Pipes | Parallel System Tools

Pipes, another cross-program communication device, are made available in Python with the built-in os.pipe call. Pipes are unidirectional channels that work something like a shared memory buffer, but with an interface resembling a simple file on each of two ends. In typical use, one program writes data on one end of the pipe, and another reads that data on the other end. Each program only sees its end of the pipes, and processes it using normal Python file calls.

Pipes are much more within the operating system, though. For instance, calls to read a pipe will normally block the caller until data becomes available (i.e., is sent by the program on the other end), rather than returning an end-of-file indicator. Because of such properties, pipes are also a way to synchronize the execution of independent programs.

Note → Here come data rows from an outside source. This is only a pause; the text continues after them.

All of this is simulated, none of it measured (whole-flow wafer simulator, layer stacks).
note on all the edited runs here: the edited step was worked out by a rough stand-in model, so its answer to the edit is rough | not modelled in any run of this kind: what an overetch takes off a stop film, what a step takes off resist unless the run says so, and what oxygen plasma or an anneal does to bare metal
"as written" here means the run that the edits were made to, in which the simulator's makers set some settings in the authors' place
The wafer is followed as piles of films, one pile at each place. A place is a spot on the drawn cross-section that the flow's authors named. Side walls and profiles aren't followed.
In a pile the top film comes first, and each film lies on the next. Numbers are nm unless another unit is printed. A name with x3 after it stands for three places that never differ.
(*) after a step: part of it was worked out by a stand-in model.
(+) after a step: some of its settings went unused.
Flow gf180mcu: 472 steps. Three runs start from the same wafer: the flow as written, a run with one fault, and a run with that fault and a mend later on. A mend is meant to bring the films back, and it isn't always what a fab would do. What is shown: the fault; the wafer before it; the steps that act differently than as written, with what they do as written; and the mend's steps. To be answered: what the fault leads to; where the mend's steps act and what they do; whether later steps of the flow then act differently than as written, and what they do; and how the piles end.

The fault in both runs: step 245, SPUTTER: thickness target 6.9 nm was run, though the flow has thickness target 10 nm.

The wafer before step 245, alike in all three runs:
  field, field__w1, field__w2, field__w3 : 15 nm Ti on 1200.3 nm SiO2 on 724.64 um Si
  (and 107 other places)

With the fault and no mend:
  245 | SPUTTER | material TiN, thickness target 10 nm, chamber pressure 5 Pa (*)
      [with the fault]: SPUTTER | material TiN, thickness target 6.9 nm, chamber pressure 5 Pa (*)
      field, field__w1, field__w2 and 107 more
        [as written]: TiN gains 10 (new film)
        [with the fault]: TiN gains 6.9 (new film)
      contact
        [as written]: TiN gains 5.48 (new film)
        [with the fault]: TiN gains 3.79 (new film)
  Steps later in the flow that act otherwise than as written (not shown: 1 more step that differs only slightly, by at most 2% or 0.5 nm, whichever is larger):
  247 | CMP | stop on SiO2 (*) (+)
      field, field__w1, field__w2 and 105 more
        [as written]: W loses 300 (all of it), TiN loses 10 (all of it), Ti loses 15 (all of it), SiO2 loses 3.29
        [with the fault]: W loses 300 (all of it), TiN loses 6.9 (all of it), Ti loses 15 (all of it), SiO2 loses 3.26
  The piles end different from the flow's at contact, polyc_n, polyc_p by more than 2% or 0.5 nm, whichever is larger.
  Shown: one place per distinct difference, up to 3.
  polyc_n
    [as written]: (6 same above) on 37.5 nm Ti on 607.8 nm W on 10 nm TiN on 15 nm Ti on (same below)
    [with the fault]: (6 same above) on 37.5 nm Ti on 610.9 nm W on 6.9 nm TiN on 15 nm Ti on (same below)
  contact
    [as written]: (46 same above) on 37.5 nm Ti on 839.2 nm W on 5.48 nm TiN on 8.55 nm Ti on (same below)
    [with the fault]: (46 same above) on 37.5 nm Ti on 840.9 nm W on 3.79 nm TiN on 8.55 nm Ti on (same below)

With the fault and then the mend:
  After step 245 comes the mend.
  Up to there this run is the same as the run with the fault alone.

3.6.1 Anonymous Pipe Basics

Pipes come in two flavors -- anonymous and named. Named pipes (sometimes called "fifos") are represented by a file on your computer. Anonymous pipes only exist within processes, though, and are typically used in conjunction with process forks as a way to link parent and spawned child processes within an application -- parent and child converse over shared pipe file descriptors. Because named pipes are really external files, the communicating processes need not be related at all (in fact, they can be independently started programs).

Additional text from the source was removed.